A charging order is an order granted by the Court in favour of a creditor that charges the amount of an outstanding judgment together with interest and costs against the property of the debtor. Once the charging order is made final, the judgment creditor may be entitled to apply to the Court for an order for sale over the charged property or land. Although the charging order is an effective tool for enforcing judgments, the recent case of Benwaitt v Dewji and another [2015] EWHC 3441 (Ch) provides a stark reminder to judgment creditors to be wary of securing charging orders over jointly owned property.

In Benwaitt, the claimant had obtained a charging order for a substantial debt arising from a judgment which the debtor had failed to pay. The claimant secured the charging order over the debtor’s property which he jointly owned with his wife. The debtor and his wife then subsequently transferred the property into the sole name of the wife for a modest sum and claimed that the charging order was no longer bound to the property as it had been “overreached” under sections 2 and 27 of the Law of Property Act 1925 (“the LPA”).

The claimant argued that the transaction did not amount to overreaching for the purposes of s.2 of the LPA and this was put to Master Matthews of the Chancery Division as a preliminary issue. The claimant argued that an equitable interest in land, such as a charging order over a share of land, can only be overreached under the LPA if there is a sale of the legal interest in the property. Therefore a sale of a beneficial interest in land is not sufficient. It was up the Court to decide whether the transfer between the debtor and his wife amounted to a sale of the legal interest or just the debtor’s beneficial share of the property.

Master Matthews decided that the transfer was not a sale of the legal interest in the property but rather both a sale of the debtor’s beneficial interest and a gratuitous transfer of the legal interest. The purchase price had not been paid to both defendants (i.e. to both the husband and wife acting as trustees of the estate within the meaning of section 27 of the LPA) but to the wife alone, thus there had been no overreaching.

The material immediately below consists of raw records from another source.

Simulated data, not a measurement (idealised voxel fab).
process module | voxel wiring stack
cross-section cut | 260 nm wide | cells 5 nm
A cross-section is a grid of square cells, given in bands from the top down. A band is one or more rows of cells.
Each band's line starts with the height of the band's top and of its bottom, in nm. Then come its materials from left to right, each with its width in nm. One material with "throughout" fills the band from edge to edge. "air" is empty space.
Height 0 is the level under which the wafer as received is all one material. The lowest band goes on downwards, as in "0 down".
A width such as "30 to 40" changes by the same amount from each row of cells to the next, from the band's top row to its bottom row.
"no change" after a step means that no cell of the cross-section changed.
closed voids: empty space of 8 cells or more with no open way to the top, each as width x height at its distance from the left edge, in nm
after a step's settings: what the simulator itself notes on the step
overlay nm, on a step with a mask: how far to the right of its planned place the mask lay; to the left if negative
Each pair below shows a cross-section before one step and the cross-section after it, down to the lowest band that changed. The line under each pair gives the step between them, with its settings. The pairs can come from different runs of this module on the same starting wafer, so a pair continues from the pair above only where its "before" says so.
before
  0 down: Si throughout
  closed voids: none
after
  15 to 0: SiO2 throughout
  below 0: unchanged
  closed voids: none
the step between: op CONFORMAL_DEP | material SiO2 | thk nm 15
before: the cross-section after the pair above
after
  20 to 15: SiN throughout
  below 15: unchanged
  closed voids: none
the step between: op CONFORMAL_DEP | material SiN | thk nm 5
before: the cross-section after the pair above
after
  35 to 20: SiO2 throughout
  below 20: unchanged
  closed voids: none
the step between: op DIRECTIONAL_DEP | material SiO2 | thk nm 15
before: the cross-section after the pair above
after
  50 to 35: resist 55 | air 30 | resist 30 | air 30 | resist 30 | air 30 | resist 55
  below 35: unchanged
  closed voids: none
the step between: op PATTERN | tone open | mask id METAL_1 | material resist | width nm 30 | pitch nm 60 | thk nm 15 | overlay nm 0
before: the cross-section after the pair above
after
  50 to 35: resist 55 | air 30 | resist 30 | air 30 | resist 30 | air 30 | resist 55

The Court had to consider the nature of the rights and the obligations which the parties intended to create and then consider how to categorise the transaction as a matter of law. It decided that the structure of the transfer was not decisive in showing it to be a transfer of the legal interest. The fact that the wife and her solicitors described the transfer as being of the debtor’s beneficial share and that the value on the transfer was described as consideration for the share belonging to the debtor and not for the whole of the property showed that the parties did not intend to transfer the legal interest.

Due to the Master finding against the debtor on the preliminary issue, there was no need to explore the further strands of the case including the issue of whether the claimant had the right to claim any relief from the fact that the debtor had disposed of the property at a gross undervalue compared to the amount of the judgment debt.

Benwaitt shows that there is considerable ground for a creditor to challenge a debtor’s interest in property when a disposition affecting the charged property has been structured in a way which could potentially defeat the charge. Debtors should take care when entering into this kind of transaction and take proper advice as to implications of any transfer. Benwaitt also shows that the Court will take a careful look at the parties’ intentions when categorising the transaction as a matter of law.

Benwaitt also illustrates the difficulty that judgment creditors have in protecting their rights when the charge is imposed over a beneficial interest in land. If a judgment creditor has a charging order against a legal estate in land, it can be protected by way of notice on the property register of the title. This means that the charge will bind any subsequent purchaser of the land unless it is redeemed. However, a charging order over an equitable interest in land cannot be noted on the register. The standard protection usually takes the form of a Form K restriction, requiring any person attempting to alter the register to notify the person with the benefit of the restriction.

A Form K restriction is a blunt instrument in the eyes of a judgment creditor. It does not only require the person attempting to alter the register to notify the creditor of his application and as such the creditor has virtually no powers to object to any such application leaving him with the only real option of pursuing the debtor for the proceeds of the transaction. Benwaitt illustrates the need for the Land Registry to create a more potent standard restriction to protect the creditor’s position or alternatively, for the judgment creditor to seek a tightly worded nonstandard restriction from the Court when finalising the charging order.